When You Have to Go

It seems ironic to me, all this furor over who can or cannot use a woman’s restroom. At any public event, there are long lines for the women’s, and nary a soul near the men’s. Even in not so crowded places, there is often a line for the women’s. When Jeff and I traveled together, he would stand watch as I used the empty men’s restroom while a line of women eyed me in appalled envy. Even now, in an emergency, I have sneeked into an empty men’s restroom. (If anyone saw me as I left, I’d glance back at the door on my way out, do a double take, and give him a sheepish smile.)

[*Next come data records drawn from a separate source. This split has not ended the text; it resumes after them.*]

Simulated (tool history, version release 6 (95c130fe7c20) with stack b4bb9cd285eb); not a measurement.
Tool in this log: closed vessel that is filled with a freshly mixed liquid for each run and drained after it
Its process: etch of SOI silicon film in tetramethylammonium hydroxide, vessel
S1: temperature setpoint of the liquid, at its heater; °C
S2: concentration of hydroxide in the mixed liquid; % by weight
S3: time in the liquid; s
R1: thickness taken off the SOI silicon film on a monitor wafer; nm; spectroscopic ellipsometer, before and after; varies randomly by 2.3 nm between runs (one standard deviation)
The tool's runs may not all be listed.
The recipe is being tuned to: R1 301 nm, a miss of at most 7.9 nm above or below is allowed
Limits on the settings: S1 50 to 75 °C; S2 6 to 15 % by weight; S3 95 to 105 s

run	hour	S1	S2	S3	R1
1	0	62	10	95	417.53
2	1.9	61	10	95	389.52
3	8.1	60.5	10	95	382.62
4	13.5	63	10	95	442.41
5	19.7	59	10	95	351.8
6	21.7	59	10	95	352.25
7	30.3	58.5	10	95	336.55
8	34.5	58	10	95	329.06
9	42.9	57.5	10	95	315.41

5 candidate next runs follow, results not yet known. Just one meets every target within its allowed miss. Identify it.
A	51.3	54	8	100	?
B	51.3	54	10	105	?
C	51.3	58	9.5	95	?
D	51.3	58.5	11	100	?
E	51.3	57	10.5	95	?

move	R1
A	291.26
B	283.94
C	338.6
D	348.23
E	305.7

In recent months, during my (so far) 9,000 mile trek, I have used a variety of restrooms and non-rooms. Public restrooms, too many to count. Bathrooms in people’s houses. Campground facilities. Pit toilets. Port-a-potties. Bushes. The verge of a deserted desert road. Yogurt containers. (The best piece of tent camping advice I ever received was from another woman. She suggested I take a quart yogurt container into the tent for late night emergencies. The container easily contours to fit, and the cover made it spill proof.)

In all my travels, the only time I have ever seen a man stand in line to use a restroom was in a gas station convenience store that had only a single bathroom for all comers.

I have been in public restrooms so filthy, I couldn’t bear to touch any part of them or even take a single breath. (In one case, I wanted to go behind the building, figuring it would be a heck of a lot cleaner, but I didn’t want to give a peepshow to the grungy looking folk hanging around. In that particular instance, I was on my way to the strange folk in the Blue Ridge Mountains. I should have taken it as a sign, and kept going north.)

The weirdest restroom I was in had a toilet and a urinal, a condom machine with girly pictures and a tampon machine, atoiletss if it couldn’t quite decide what sort of bathroom it was. (I had to check the door on the way out, thinking I was in the wrong place, but no, it said “ladies” on the door. I was apparently in the world’s only transvestite bathroom.)

The absolute most luxurious public restroom I’ve used was in the Kohler Design Center in Kohler, Wisconsin. It truly was a restroom, complete with comfortable chairs in the ultra-artistic room. (Still, there is no way I would ever rest in a restroom. I can’t imagine what sort of effluvia has settled into that plush upholstery.)

Restrooms right now are a touchy subject, and I know I’m making light of an issue that is causing all sorts of ruckus (because although I feel bad for folks with problems, I can understand people’s worry that if it becomes legal for a man to use a ladies restroom, it becomes impossible to keep predators out. All they have to do is say they see themselves as a woman.)

But that is not my fight. I have no sympathies for young folk or even middle-aged folk of any gender without bladder issues. What we really need are age-segregated toilets. One especially for older women who can rush in, relieve themselves, wash their hands, and then go. No fuss. No muss.

I am temporarily in a place where I have many toilets at my disposal. Two very lovely bathrooms (well, one large bathroom and one vast shower room) for my private use and one semi-public room. But in a couple of weeks, I will be back on the road, and it’s anyone’s guess where I will go when I have to “go.”

Incidentally, the photo attached to this post is one I took at the Kohler Design Center. If you look closely, you will see that the sculpture, which took up an entire wall, was created from dozens of stacked toilets.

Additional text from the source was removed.